Wednesday, October 31, 2012

"Properly speaking, Albigensianism was not a Christian heresy but an extra-Christian religion."

It is interesting to note that already in 1910, the venerable Catholic Encyclopedia was even then groping toward the modern redefinition of heresy, which transformed heretics from Satan's minions into sincere (if errant) Christians.

This is from the Catholic Encyclopedia entry for Heresy:
"Heresy differs from apostasy. The apostate a fide abandons wholly the faith of Christ either by embracing Judaism, Islamism, Paganism, or simply by falling into naturalism and complete neglect of religion; the heretic always retains faith in Christ." 
(It is worth noting, at least parenthetically, that making "faith in Christ" a defining feature of "heresy", as opposed to apostasy, is a case of logic that is not so much circular as it is fractal. For if two people have wildly different views of Christ, then in what sense do they both have faith in the same Christ?)

One fascinating side-effect of this definitional shift, is that the Catholic Encyclopedia's entry on Albigensianism is forced to state the following (in order to be consistent with the article on Heresy):
"Properly speaking, Albigensianism was not a Christian heresy but an extra-Christian religion."
The implications are truly remarkable. Catharism-cum-Albigensianism is generally (if not universally) considered by historians and religion scholars as the single most important (if not defining) example of medieval heresy!


6 comments:

Katy Anders said...

I had to research the Arian Controversy of the 4th century over the past year.

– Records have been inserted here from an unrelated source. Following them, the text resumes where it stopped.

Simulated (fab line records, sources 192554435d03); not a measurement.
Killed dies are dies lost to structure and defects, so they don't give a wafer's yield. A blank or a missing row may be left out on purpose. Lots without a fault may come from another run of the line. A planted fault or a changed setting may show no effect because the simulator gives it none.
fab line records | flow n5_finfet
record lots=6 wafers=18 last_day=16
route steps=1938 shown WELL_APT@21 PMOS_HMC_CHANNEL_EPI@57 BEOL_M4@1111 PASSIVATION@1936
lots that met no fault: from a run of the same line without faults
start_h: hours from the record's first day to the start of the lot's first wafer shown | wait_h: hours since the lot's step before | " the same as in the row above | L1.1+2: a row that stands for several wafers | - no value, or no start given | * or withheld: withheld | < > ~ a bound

The Arian Controversy was pretty much the prototype for later heresies. I think Athanasius called it something like "the culmination of all that is evil in the world."

But one thing I noticed, like you have, is that with most of these heresies, it practically takes a theologian to understand what the problem IS!

It's like the controversy surrounding the dogmatic definition fights at the first Constantinople Council: It's the different in "One person FROM two natures" and "One person IN two natures." Or that whole homoousios thing...

Apuleius Platonicus said...

You had to? Does this have anything to do with She Who Must Not Be Named?

Katy Anders said...

No... I actually have enough credits for a Masters in Theology. I'm postponing graduation because... what happens then?

Taking this great class on monasticism this semester.

Apuleius Platonicus said...

Not to take anything away from the Arians, but I think that the Cathars and the Gnostics are just as important and "prototypical" when it comes to the Heretics Hall of Fame.

A class on monasticism sounds interesting. I've known quite a few Buddhist nuns and monks, and they have all been extremely interesting people. Most of them have returned to lay life. It's hard out there for a monastic.

Katy Anders said...

I'm at a Catholic university - a seminary that serves double duty, in fact - so the input and output is a little different from what I might come up with on my own.

As far as I can tell, Gnosticism is virtually written out of the official history. Arianism isn't - it's a big point of dogmatic definition and seen as a critical juncture for the Church.

If nothing else, this degree has taught me that I can twist my brain into ANY shape I want to twist it. However, I've been able to learn about a lot of really interesting figures who just happen to be a lot more orthodox than me and believe in a few foundational things I can't believe in at all.

Apuleius Platonicus said...

"If nothing else, this degree has taught me that I can twist my brain into ANY shape I want to twist it."

You can take THAT to the freaking bank.